As usual toward the end of the semester, my students begin working in earnest on their final projects. And as usual, this results in my selective amnesia about census.gov being ruptured yet again. Looking for a way out, I turned to twitter and got some good recommendations. In case it’s useful to other teachers/people, I’ll share my thoughts.
(The tl;dr is that you probably want students to be using Social Explorer, but read on for the full rant.)
First, some motivation. A group of students in my class has found some interesting data at the state level, which they think may be related to demographic characteristics of states, like population, poverty level, education, racial makeup, etc. This is where my amnesia kicks in. “It should be really easy to find data like that!” I say. “Let’s go to the American FactFinder website and I’ll show you how it works.” We bumble around on the site for a while, clicking on “Data Main” (a page of screenshots and news) “Data tools and apps” (actually has the link to what we want, but buried among other unrelated things), etc. Finally I manage to find FactFinder main page. We select our geography (states) and dismiss the box that is trying to get us to add yet another geography. We search for “poverty” and voila! …the ugliest dataset you have ever seen.

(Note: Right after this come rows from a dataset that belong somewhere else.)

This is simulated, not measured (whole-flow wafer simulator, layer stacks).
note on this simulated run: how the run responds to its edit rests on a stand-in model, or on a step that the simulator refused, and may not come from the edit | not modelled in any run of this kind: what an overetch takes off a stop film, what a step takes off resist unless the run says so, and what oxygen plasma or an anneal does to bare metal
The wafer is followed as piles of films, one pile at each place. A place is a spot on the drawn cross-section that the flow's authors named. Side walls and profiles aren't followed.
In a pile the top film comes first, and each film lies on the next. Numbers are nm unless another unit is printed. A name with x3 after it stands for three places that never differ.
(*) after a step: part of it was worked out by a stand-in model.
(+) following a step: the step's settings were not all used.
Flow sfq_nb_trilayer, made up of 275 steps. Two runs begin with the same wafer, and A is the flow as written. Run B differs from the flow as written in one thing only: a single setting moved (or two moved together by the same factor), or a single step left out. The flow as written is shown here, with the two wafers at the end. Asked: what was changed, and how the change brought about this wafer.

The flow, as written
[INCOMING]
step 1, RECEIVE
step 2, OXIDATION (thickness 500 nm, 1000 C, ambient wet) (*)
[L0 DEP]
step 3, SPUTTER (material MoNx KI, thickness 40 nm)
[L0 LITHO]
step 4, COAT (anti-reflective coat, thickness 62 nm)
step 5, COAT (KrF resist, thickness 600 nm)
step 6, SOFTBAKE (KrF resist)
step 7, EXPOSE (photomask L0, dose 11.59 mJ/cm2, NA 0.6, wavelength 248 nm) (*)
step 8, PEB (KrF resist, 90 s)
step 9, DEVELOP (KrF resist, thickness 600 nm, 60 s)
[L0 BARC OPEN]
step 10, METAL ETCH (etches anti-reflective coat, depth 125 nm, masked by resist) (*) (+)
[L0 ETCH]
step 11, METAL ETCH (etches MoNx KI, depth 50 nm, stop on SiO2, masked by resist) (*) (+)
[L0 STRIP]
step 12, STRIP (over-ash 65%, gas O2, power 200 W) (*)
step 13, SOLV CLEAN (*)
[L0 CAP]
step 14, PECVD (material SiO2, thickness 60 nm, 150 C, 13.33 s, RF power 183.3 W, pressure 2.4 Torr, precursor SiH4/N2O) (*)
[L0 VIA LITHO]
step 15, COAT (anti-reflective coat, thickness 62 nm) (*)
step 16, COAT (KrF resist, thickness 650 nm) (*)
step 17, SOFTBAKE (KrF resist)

I always encourage students to work with data programmatically, but even I have to admit that it would be easier to delete columns and add better names in a spreadsheet. The column names are in multiple rows for crying out loud! Plus, what you would like to be observations (states) are actually variables. I am now imagining the
spread in my future. I want students to understand data cleaning and wrangling, but I don’t want their first experience to be hellish. Even my heart is sinking, thinking about doing this all myself.
Okay, so what are the alternatives? The Census does offer an API, so I signed up for an API key and started playing with some R packages recommended by folks on twitter. The most commonly-mentioned package was
acs (a CRAN package), although I also heard about
censusapi (both on GitHub and installable using
devtools). Sadly, none of these packages have vignettes. I’ve been using R for almost 10 years, so yes, I could figure it out from the documentation, but it would take time (which I am short on) and isn’t something I can ask the students I have in this class to do.
Thomas Lumley pointed me to this blog post on working with ACS data in R which was much more readable. I’m not thinking about maps for this particular application, but I can read around that part. I was able to reproduce the code in the post (yeah!) and modify the first retrieval command to get data for states:
stateDemo <- acs14(geography='state', variable = c('B17021_001E'))
But, this isn’t the only variable I’m interested in! So, how do I learn what other variables I want? As far as I can tell, I have to go to the Census API site and read this table. Say I’m interested in race. I can search the page for that word, but I get almost 5,000 results.
And even if I locate a variable I am interested in, the descriptions are pretty hard to parse.
The result of this is that it would be all too easy to think you were getting one thing and actually request another. Plus, when you generate your list of variable strings like
B02001_009E, you also need to maintain a corresponding list of human-readable names like
TwoOrMoreCount. If I were writing a peer-reviewed research paper, I would be grateful for the huge amount of detailed breakdowns and the API access, but for a semester-long student project in a class focused on modeling, it’s too much.
Using my network
When I asked on Slack, several folks sent me files they had created using the APIs (thanks, Mara and Adam!), but of course they didn’t have all the variables I really wanted. And, while I’m grateful to my supportive social media network, I know not everyone has that!
I had been expecting to be able to find a bunch of GitHub repos full of cleaned up data like the stuff Mara and Adam sent to me on Slack. It seems like people don’t really do that, or if they do it’s not documented in such a way that it is findable. But, Ryan pointed me to the Social Explorer, an online tool mostly designed for making pretty maps online, that includes a Tables functionality that is almost exactly what I was looking for!
It allows you to select your geography, then you can search by keyword or scroll through a manageable list of variable names and add them to a custom table. You can preview the data (it looks like states will be the variables, but never fear, this changes in the download), then choose the format you want to export it in. Other than a slight loss of reproducibility, the only drawback in my mind is that the variable names are still unintelligible, so you have to also download a data dictionary, but it makes you a custom dictionary based on the variables you chose so you don’t have to wade through the entire thing!
It looks like the Tables functionality is mostly for “premium” users, which is too bad, but Smith (like many other academic institutions) has a site license.
Are there other resources out there I have missed? Why is this such a hard problem? I’d love to hear from you.